You are invited to share Canes season tickets

June 24, 2007

Join my season ticket group – deadline July 9 

For the 8th straight season, I’m organizing a Carolina Hurricanes season ticket group. Members share season tickets, benefitting from the lower price for season ticketholder and better seating based on my priority based on longevity as a season ticket holder. See the details below, if you want to join, send me an email by noon, Monday July 9.

Already for next season, we have 13 families as members, and we are sharing 9 seats on the upper level (304A1-5 and 303G22-25).  We have 7 legislative staff members, two employees of a trade association, one state employee, my next door neighbor and a coworker of his, and a friend.  I’ve had some interest from others, and here are the opportunities still available:

(click “read the rest of this entry” if you are interested)

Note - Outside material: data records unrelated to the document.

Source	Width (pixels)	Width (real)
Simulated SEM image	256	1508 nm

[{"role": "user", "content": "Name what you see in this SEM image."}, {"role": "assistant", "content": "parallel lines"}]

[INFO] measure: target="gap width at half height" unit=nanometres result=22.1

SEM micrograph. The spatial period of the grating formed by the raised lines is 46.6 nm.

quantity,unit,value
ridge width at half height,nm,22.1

Read the rest of this entry »


Tracking bills as the clock winds down

June 23, 2007

As the 2007 Regular Session of the North Carolina General Assembly winds down, there are a few bill tracking features on our website I’d like to point out:

1) Bill and joint resolutions that have been enacted, in order by enactment date, or by bill number. (136 as of June 23)

2) Public bills signed by the Governor.

3) Public bills vetoed by the Governor (move along, nothing here for this session, but a compendium of all vetoes since 1997)

4) Bills pending on the Governor’s desk (28 as of June 23)

5) Bills scheduled to be ratified (they have passed all parliamentary stages except signature by the presiding officers in the House and Senate). Ratification is the step before public bills go to the Governor or local bills become law.

6) Bill in conference (some sort of glitch here, nothing shows up, and I KNOW the budget is in conference).  UPDATE JUNE 24: FIXED!
7) General Statutes amended by bills enacted in 2007

Most of these reports are current within a day, but some actions Thursday evening and Friday (and the weekend, too) by the Governor are often not shown until Monday afternoon.

There also lots of other reports available on our bill reports page.


NC House electronic cosponsorship all the rage

June 20, 2007

NC House allows members to co-sponsor bills online, new feature used 4,284 times in 2007 

Reading members signatures was a drag

Members of the North Carolina House of Representatives can cosponsor bills by signing the bill jacket, either before the bill is filed or up until 30 minutes after the adjournment of the session where it gets first reading.  One of the biggest drudge jobs in the House Principal Clerk’s office used to be figuring out based on handwriting who had signed onto the bill as a cosponsor.  This often delayed processing of the bills.  Down the line, the bill typing section (part of my office) then had to type the member’s names into the bill itself before the bill could be printed.

Bazaar 

The process of signing the bills, especially on deadline days, was also difficult, converting the floor and the clerk’s office into bazaars where bills were passed around to be signed or long lines of members formed to look at the bills, which often numbered over 200 a day at deadline.

 Electronic sponsorship added to House Rules this year

This year’s permanent House rules for the first time allowed members to sponsor bills electronically from a secure web page on our network, and Rule 59 gave an incentive to use this by extending the sponsorship deadline to one hour after session if done electronically. The Principal Clerk was allowed to establish procedures for this function. Electronic cosponsorship is available beginning when the bill is filed on the clerk’s office and the clerk’s office posts the bill and it becomes a public document.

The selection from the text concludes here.